Are housing costs your biggest monthly expense? For most American families, they are. But, there’s a way to drop your housing bills dramatically: Pay off your mortgage early. Mortgage-free homeowners have median housing costs almost $1,000 per month below their mortgage-holding counterparts, leaving a lot more spare cash to invest or to do fun stuff like traveling the world.
Paying off your mortgage early is undeniably a challenge– and it shouldn’t take priority over repaying higher interest debts like credit cards. But, if you follow one of these easy strategies for early mortgage payoff, you could save more than $70,000 on a $200,000 house– or more if your abode is a more costly one.
Check out a few different ways to repay your mortgage loan early to benefit from thousands in savings… and to get the psychological and financial perks of being debt free faster.
1. Refinance to a shorter term
One surefire way to repay your mortgage early is to opt for a shorter mortgage term. While a traditional 30-year mortgage is often the default choice of homebuyers, you could get a 15-year mortgage instead. A 15-year loan would save you substantially, not just because you’d be paying back your loan over a much shorter time, but also because shorter-term mortgages typically have lower interest rates.
Mortgage rates at the end of September 2017 were 4.00% for a 30-year fixed rate mortgage and just 3.375% for a 15-year mortgage. If you buy a $200,000 house and borrow $160,000 after making a 20% down payment, your monthly payment on a 30-year fixed rate mortgage would be $764 monthly and you’d pay $274,991 total over the life of the loan. If you borrowed that same $160,000 and took a 15-year mortgage, you’d pay $1,134 monthly and the total loan cost would be $204,123. You’d pay $70,868 less for your home and be debt free in half the time.

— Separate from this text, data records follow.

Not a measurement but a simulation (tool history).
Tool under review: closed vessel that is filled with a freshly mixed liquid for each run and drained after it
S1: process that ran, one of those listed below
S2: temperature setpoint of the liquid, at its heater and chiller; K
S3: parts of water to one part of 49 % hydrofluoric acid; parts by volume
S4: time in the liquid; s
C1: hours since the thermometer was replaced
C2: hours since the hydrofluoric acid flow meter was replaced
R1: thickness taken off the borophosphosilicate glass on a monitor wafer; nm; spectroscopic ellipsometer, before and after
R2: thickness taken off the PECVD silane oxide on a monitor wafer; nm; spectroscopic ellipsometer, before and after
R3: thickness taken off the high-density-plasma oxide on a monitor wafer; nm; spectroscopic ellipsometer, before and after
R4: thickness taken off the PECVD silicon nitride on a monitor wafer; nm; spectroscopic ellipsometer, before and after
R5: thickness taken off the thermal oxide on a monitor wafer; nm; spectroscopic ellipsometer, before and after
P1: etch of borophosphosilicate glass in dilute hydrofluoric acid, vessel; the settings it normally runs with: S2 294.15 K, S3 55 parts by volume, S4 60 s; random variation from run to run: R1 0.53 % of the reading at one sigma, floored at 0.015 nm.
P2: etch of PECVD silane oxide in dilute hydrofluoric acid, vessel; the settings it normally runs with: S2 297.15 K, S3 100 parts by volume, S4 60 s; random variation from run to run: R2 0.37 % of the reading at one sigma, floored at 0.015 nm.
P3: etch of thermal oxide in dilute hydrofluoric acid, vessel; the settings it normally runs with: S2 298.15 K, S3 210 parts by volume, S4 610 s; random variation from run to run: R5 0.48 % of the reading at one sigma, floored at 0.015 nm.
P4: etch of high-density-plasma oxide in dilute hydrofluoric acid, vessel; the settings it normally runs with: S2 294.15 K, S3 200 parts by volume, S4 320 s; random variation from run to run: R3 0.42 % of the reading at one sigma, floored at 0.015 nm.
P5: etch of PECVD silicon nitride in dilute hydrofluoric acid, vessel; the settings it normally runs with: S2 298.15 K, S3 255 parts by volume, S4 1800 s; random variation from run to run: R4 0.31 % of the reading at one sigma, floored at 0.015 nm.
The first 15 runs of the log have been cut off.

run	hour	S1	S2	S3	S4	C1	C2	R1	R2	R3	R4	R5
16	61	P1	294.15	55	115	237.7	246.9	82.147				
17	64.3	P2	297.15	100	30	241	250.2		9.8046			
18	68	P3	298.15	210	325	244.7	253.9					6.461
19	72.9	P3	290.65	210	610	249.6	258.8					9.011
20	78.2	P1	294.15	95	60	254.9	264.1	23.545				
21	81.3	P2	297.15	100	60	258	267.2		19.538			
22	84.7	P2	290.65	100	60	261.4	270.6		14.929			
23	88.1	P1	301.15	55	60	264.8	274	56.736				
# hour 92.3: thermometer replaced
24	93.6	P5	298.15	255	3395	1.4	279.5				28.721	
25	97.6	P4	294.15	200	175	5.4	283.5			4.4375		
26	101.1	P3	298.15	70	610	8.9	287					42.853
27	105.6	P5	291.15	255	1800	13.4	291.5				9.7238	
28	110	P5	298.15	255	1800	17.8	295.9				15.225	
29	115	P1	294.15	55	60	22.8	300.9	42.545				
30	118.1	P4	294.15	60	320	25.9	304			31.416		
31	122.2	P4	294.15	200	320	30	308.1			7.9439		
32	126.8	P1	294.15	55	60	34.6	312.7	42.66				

Despite the cost savings, there are some downsides to a shorter loan. Higher monthly payments could be harder to make if something happens, like a job loss, so your risk of falling behind or even foreclosure is higher. You also don’t want to forego other goals, like saving for retirement, just to make higher mortgage payments. But, there are mitigating factors that mean these downsides may not be so bad. Because you build equity much more quickly, you’d likely to be able to refinance if you really cannot make the higher payments. You’re also more likely to have your mortgage paid off before retirement, so you won’t have housing costs to worry about.
As long as you can afford it, and doing so won’t compromise your other goals, the benefit of reduced interest and a shorter repayment period make choosing a shorter term mortgage a great option if early mortgage payoff is a priority.
2. Make bi-weekly payments
If you don’t want to commit to a short mortgage term, you can opt for biweekly payments to effortlessly repay your mortgage faster. Most people get paid every two weeks but pay their mortgage just once a month. If you instead make half your mortgage payment every two weeks, you end up making 26 biweekly payments — since there are 52 weeks per year — and you’ll thus make 13 mortgage payments instead of 12.
If you borrowed $160,000 at 4% and took a 30-year loan, biweekly mortgage payments would save you $18,702.00 in interest over the life of the loan.
Some mortgage lenders have biweekly payment programs to make this process easy. Others don’t, and if you try to send two checks your mortgage processor may hold the first check until the second one comes or may not correctly apply your extra payments to reduce the principal — either of which would negate your efforts to make extra payments.
There are services that make biweekly payments for you, but these services charge unnecessary fees and some lock you into contracts. You don’t need a service– just deposit the appropriate amount each paycheck into a separate bank account and pay your mortgage out of that account. When you’ve got extra cash above-and-beyond the balance due because you’ve made your “extra” payments, add it to the payment you make to your lender. Include instructions specifying you want the extra applied to reduce the principal and check the next month to make sure the payment was correctly applied.
3. Make an extra payment a little at a time
If setting up biweekly payments sounds impractical or inconvenient, there’s another choice with a similar effect– you can make one extra mortgage payment each year by dividing up the payment amount due and adding that amount to your payment each month. If your monthly mortgage payment is $764 and you want to make one extra payment each year, divide $764 by 12. This calculation reveals you can make the equivalent of an extra mortgage payment by tacking just $63.66 to your monthly bill.
If you send a total payment of $827 every month, with a note to apply the extra payments to your principal, you’ll pay a total of $257,099 for your mortgage on your accelerated payment schedule, as opposed to $274,991 if you only pay the amount due. You’ll save about $17,892 in interest over the life of the loan and shorten your repayment time by four years and one month.
This small extra amount you’ll pay each month is unlikely to make a huge difference in your household budget — but it will make a big difference over the long-term by helping you to pay less in interest and become free of debt sooner.
Which option is right for you?
The best choice for your early mortgage payoff will depend upon your available cash and the level of commitment you want to make. The good news is, if you pick any of these options, it will put you on the fast-track to a home that is truly yours and not shared with the bank. Just think how great it will feel to go to sleep at night in a home that no one owns but you!